Yin Yang And Realism

Harsha Rajashekar
2 min readSep 11, 2018

--

The Yin Yang is one of the most profound philosophies I’ve ever come across. If you happen to be one of those people who I’m free to have real conversations with, you can safely say that I’ve brought this topic up at least once. It’s something very fascinating and I can’t help but have short (or even long) sessions of overwhelming contemplation about the Yin Yang philosophy.

Positive and negative. Positives in the negative. Negatives in the positive. Is it really all white if there’s a little black in it? Is it really as blinding and dark as it seems when there’s a distinct white spot in there? Is it possible for something to exist in it’s intrinsic form forever, unfazed by it’s surroundings and it’s own contents?

To say that something is bad is just as much of a lie as to say it is good. Optimism is just as unreal as pessimism is considered a bad perspective. Optimism fills you with hope, which can be crushed and leave you, well, hope-less. Pessimism isn’t the ideal way for progress, but the positives lie in the fact that the risks are evaluated and it’s a very cautious, if not, comfortable path to travel along.

In one of my everyday journeys through life in the very recent past, I happened to witness something that brought me back to the Yin Yang:

Routine - mother braids sister’s hair before sending her to school.

That day - sister braids hair by herself and mother looked at her with, say, a 'compromising-version-of-awe’.

To put forward my dualistic comprehension of this incident in one breathless sentence: the happiness that I derived from my sister’s independence and "growing up" left me in despondence of my mother being less depended upon, and the fact that my little sister was growing up.

I could tell good from bad in that encounter. There wasn’t an enthralling joy or silencing sadness in it. It was just change, evolution and the truth, as it was. And I accepted it just so.

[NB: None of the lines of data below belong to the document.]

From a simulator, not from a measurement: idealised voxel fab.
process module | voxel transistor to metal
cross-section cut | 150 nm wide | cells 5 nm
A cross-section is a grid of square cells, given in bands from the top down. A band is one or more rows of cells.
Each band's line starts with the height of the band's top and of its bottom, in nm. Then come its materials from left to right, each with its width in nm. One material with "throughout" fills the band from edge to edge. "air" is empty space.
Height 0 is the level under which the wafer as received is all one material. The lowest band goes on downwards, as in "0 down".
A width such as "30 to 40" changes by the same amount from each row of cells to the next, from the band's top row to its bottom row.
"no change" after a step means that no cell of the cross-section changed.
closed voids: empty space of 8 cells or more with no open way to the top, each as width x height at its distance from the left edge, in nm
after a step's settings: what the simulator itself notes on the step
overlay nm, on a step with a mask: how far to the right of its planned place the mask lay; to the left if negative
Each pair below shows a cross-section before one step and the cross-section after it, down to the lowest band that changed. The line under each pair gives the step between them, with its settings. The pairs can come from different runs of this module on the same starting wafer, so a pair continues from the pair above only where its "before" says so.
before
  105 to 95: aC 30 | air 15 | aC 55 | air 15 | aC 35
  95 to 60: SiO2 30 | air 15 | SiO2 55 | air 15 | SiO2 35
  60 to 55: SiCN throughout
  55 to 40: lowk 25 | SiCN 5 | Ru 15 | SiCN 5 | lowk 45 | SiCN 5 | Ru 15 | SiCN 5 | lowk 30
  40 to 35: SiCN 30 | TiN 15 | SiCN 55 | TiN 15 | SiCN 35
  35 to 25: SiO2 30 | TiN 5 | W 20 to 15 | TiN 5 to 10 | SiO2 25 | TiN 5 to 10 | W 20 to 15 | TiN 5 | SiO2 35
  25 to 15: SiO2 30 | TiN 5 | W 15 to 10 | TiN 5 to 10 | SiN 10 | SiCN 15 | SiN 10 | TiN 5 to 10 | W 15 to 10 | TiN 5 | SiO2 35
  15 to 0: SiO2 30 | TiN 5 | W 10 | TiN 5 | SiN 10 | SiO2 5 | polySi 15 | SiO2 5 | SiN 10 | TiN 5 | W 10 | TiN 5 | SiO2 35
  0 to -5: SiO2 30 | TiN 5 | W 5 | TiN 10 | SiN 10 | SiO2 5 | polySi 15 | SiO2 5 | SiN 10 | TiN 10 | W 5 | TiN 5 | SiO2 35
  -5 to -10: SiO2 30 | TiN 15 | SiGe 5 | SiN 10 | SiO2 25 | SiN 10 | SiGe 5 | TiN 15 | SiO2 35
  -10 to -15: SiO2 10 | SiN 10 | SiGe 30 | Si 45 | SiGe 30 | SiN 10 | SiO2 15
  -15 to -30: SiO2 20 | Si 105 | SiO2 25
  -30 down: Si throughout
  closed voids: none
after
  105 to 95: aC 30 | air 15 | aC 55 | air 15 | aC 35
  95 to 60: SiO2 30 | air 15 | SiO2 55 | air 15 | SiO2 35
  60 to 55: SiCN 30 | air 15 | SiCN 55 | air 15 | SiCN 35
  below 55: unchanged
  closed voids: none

I believe indecisiveness could be one of the many outcomes of the duality that the Yin Yang philosophy brings about. It’s probably so because it induces a very intricate thoroughfare in one’s thinking complex while one is at it. It’s constant vacillation between two poles.

While life leaves you torn between extremes time and time again, up and down like a rollercoaster and you can’t forsake either side completely; forget about the incline and decline and let your adrenaline kick in, because that’s real, that’s the real deal. Enjoy the ride. Nay optimism, nay pessimism. Hail realism!